Sunday, October 11, 2009

It is impossible to be good and stay good in a capitalist system...

Bertold Brecht offers incontrovertible proof in The Good Woman of Setzuan that to expect goodness of any person who lives in a capitalist society is unreasonable. The demands of the religion portrayed in the story are very similar to most religions: honor your father and mother, speak only the truth and do not covet your neighbor's house, yet Shen Te, alone in the city and having grown up in the country finds herself faced with the same challenges as any immigrant from rural to urban life - impoverished, alone, without any prospects for marriage and without the references required to enter into an honest business, Shen Te sells the only product she has, her body.

When Shen Te tells the gods that her willingness to host them should not lead them to believe that she is good - because of her prostitution - the gods offer a highly qualified and seemingly forgiving answer when First God says, "these thoughts are but, um, the misgivings of an unusually good woman! (14)." Equivocation is woven throughout The Good Woman of Setzuan and serves to demonstrate how the rules of religion, ethics and economics in a capitalist system depend from the exigencies of the moment and the position of the person who must make the problematic choice. Gods, it seems, may sidestep their own rules when it suits them; the gods tell Shen Te that her economic inability to be and remain good are not in their sphere, "we never meddle with economics (14)," yet they proceed to to give her more than one thousand silver dollars and admonish her, "don't tell anyone! The incident is open to misinterpretation (15)."

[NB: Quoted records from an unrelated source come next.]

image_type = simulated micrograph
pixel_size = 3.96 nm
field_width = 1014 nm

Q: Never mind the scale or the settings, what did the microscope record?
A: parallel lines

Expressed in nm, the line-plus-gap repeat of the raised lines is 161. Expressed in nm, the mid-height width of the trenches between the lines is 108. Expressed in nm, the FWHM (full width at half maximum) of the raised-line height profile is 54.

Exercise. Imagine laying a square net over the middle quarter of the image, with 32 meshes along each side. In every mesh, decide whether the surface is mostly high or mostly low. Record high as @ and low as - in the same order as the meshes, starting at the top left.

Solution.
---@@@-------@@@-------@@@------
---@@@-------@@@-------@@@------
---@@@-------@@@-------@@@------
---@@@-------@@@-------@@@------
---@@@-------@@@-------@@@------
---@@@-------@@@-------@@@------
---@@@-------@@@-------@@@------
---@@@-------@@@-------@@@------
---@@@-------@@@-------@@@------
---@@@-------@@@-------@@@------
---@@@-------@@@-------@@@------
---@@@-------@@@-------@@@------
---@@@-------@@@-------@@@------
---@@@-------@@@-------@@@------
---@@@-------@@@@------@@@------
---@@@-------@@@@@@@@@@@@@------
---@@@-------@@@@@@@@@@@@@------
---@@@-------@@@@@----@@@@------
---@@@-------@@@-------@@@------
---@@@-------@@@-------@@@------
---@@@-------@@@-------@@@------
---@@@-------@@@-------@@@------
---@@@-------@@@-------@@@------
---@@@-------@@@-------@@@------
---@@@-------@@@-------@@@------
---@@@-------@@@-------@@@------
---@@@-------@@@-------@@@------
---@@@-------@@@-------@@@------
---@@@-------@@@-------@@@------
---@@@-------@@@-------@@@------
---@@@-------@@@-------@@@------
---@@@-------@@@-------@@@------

Endowed now by the silver from the gods, Shen Te makes an honest attempt at being a good woman in a town full of irreligious and dishonest characters. The competition faced in the capitalist system by everyone Shen Te meets becomes obvious immediately, each person stepping forward to take more than they deserve while claiming that they are being robbed. After agreeing on a price for the tobacco shop, the seller, Mrs. Shin, returns to beg rice and silver from Shen Te asserting that Shen Te was, "robbing me and my innocent children of their home (16)," in an attempt to squeeze more out of the deal; Shen Te has been identified by Mrs. Shin (and subsequently by most other characters in the play) as having a kind heart and no head for business - the feeding frenzy begins immediately and Shen Te has gone into debt - despite the windfall from the gods - before the end of the first scene. This type of kill-or-be-killed, winner-takes-all economic darwinism is the heart and soul of capitalism, yet the gods demand honesty and kindness as the standard for being and staying good.

The paradox set up by goodness as dictated by the gods against the capitalistic drive to win at any and all cost - especially at the expense of those who are weak - is too much for Shen Te and she finds that the exigencies of the situations she faces requires her to create an alter ego. Only by leading a double life and allowing the needs of each moment to dictate which character she must be - hard Shui Ta, or kind Shen Te - is this person able to survive. This requisite schizophrenia is proof of the argument that the only way to be and stay good in a capitalist system is to be two persons, to speak two languages, to have two faces and lead two lives which, as is shown, can not last forever.

1 comment:

  1. I also see Shen Te's creation of an alter ego as a failure to survive in a Capitalist system. Even if one argues that both Shen Te AND Shui Ta were good characters, the fact that Shen Te could not maintain her business "on her own" and relied on a scapegoat of sorts (Shui Ta) to get the job done is bad news! If your actions within any economic system force you to take on multiple personalities, how is that success?! Wouldn’t living two lives over an extended period of time be bad for your mental health? In addition, maybe Shui Ta can pull off “fat” instead of “pregnant,” but what about the sudden loss of weight around 9 months? Liposuction? I think not.